EVERETT – Bear Whalen may never know exactly what happened at his house early Saturday morning, but he wants to get as close to the truth as he can.
Three Everett police officers responding to a report of a burglary shot and killed Whalen’s roommate at his home in the 2400 block of 23rd Street.
The slain man owned and lived at the house where he was fatally shot.
Someone in this neighborhood east of Broadway called police just before 2 a.m. Saturday to report that someone was breaking windows and kicking in the door of a nearby house, Snohomish County sheriff’s spokeswoman Rebecca Hover said.
Three officers arrived and said they were confronted by a man with a gun who was standing in the doorway of the home, Hover said.
Officers said they repeatedly ordered the man to drop his weapon but he refused to comply. The three officers fired multiple shots at the man, 31. He died at the scene, Hover said.
The man’s identity has not been released. His friends and roommate say he is one of the owners of the home and had every right to be there.
No one else was at the house at the time of the shooting, Hover said.
The officers involved in the shooting were placed on paid administrative leave as is standard practice while a team of detectives pulled from throughout the county investigates.
Whalen, 28, and his neighbor Gunner Nelsen, 26, were stunned by the death of their friend.
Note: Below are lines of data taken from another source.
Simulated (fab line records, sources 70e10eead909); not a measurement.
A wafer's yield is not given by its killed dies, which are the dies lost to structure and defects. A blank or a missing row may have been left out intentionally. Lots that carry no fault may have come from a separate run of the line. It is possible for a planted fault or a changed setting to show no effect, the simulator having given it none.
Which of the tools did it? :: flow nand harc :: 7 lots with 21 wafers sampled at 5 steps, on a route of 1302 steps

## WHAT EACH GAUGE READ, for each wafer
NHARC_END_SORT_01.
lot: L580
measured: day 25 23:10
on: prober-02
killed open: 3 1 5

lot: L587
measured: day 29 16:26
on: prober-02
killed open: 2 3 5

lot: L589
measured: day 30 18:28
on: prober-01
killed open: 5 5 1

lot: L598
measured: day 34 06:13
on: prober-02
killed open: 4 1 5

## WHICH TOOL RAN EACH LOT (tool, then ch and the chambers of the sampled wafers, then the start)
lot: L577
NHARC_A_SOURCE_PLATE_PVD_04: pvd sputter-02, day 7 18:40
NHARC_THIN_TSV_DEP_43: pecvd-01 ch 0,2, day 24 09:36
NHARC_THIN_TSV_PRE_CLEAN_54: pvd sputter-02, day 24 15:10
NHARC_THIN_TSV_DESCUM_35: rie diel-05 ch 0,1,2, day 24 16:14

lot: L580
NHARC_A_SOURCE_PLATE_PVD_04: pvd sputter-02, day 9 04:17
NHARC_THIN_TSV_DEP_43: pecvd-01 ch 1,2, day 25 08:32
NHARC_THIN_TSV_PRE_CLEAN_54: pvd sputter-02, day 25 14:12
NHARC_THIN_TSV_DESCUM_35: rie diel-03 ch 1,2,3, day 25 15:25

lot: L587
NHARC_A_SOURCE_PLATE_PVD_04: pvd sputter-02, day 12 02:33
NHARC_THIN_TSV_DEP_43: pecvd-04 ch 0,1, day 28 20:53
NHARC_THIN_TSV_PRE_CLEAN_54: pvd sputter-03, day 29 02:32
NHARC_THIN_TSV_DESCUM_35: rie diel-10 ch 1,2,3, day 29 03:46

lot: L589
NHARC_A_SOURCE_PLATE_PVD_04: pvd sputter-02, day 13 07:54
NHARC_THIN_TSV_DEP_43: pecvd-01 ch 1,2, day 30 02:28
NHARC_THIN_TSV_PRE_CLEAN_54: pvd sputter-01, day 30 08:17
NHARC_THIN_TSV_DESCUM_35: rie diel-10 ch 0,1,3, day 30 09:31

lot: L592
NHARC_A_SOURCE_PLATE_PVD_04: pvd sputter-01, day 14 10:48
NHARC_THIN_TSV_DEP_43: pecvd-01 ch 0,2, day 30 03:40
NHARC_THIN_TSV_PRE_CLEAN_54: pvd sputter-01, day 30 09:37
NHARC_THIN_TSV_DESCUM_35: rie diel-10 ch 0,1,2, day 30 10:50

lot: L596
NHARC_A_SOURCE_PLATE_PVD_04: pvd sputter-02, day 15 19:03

“It’s devastating. He didn’t deserve to die,” Whalen said.
Whalen described his friend and roommate as a good man who cared about his community and was a volunteer.
“He never even got a ticket. He respected the law,” Whalen said.
The men and some of their friends went out to a bar Friday night, Whalen said.
Whalen said his roommate went home around 1 a.m. Whalen and he spent the night at a friend’s place.
When he returned to his home later on Saturday it didn’t look the same, Whalen said.
Even after Whalen, Nelsen and others cleaned the house, marks of the tragedy remained: There were holes in the windows and splintered wood lying on the floor.
The men threw out the blood-stained carpet from the living room, where they say their friend fell after being shot.
“I just wish my friend was back. I don’t know how long it’s going to take to get over this,” Nelsen said.
The officers involved in the shooting include a 24-year-old woman who has been with force for two-and-a- half years; a 29-year-old man who has been with Everett for one and a half years and a 33-year-old man who has been an officer with the city for two years.
Jonas Nicotra’s house is just across the alley from the shooting scene. He said he was awakened by the gunfire just before 2 a.m. and rushed outside to see what the commotion was about.
Officers ordered Nicotra and some gathering neighbors away from the small house, which backs up to the Virginia Market.
A dog owned by one of the residents at the house where the shooting took place was “just going crazy” after the shots were fired, Nicotra said.
Steven Mestras tried to walk to the neighborhood convenience store to pick up a newspaper Saturday morning, but was turned back by police tape closing off a few blocks of 23rd Street.
Mestras, who has lived in the neighborhood for a decade, said he was smoking a cigarette outside of his house about a block away when a burst of shots broke the night’s silence. “I heard rapid fire, then a last one,” he said.
Sandra Rodriguez, 35, moved into a house across the street in February along with her children. She said she was awakened Saturday by shouting and what she thought where firecrackers going off because there were so many explosions.
Later she learned that what she had heard were gunshots that had ended a young man’s life.
“I can’t believe it happened in front of my house,” she said. “We are scared and I want to know what happened.”